Longoe Farm is situated on the exposed but picturesque shores of the Pentland Firth, and is linked to the Castle by a cliff-top track and strip of rough grazing. It has the debatable advantage of being one of the most northerly farms on the British mainland, with unparalleled views across to Hoy and the Orkneys. Just to the west lies Dunnet Head, the very northernmost point on the mainland.
Over the years, more land has been bought to bring it to its current size of approximately 100 hectares. A further 34 hectares of rough grazing / hill land is also rented. The soil type is a good heavy loam. In the interests of self-sufficiency, 17 hectares of barley and oats are grown, three hectares of turnips and kale, and 25 hectares of grass are cut for wrapped silage and some hay.
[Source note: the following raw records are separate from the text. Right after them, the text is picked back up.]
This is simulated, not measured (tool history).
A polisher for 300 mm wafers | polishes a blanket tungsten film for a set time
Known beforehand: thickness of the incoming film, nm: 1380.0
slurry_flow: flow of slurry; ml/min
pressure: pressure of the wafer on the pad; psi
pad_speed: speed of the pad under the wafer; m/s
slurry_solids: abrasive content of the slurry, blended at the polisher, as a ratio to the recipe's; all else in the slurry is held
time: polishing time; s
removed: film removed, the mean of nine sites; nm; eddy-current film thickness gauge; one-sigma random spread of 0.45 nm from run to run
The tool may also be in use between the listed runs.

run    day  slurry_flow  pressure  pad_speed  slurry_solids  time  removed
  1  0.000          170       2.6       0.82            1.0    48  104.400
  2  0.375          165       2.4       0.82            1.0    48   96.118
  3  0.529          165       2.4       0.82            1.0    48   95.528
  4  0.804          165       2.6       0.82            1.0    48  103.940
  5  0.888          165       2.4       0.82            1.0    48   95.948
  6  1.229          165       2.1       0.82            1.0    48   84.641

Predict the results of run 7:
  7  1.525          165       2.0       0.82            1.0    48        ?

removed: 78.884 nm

Winters can be long in Caithness with cattle being housed from the end of October until the third week of May to avoid cutting up the heavy land. The average annual rainfall is 30 inches (76 cm) which falls fairly evenly throughout the year, though recent summers have been both unusually hot and dry. Due to the coastal position of the farm, snow and frosts are not a big problem, but there can be constant exposure to cruel northerly winds, at times seemingly all the way from Iceland. These winds can salt blast the fresh growth of grass, flatten a promising crop of barley, and sculpt what few trees that survive to a permanent 45 degrees list. Cold sea mists known as haar can be a problem in the summer, slowing growth and stopping hay-making, even when it is hot and sunny half a mile inland. However, despite the short growing season, Caithness is a good livestock rearing area with very few health problems.
Over a number of years, the farm stock have enjoyed success in the show and sale rings due to the dedication, skills, enthusiasm and stockmanship of the McCarthy family, who have looked after the farm since 1967. They form a unique team. However, nothing could have been achieved without the continued keen interest, understanding and encouragement of Her Majesty Queen Elizabeth The Queen Mother over the years. Although Her Majesty handed everything over to her Trust, she continued until her death to take a great interest in her farm and its pedigree livestock.
HRH The Prince Charles, Duke of Rothesay, has shown great commitment to furthering the Trust objectives and visits at least once each year.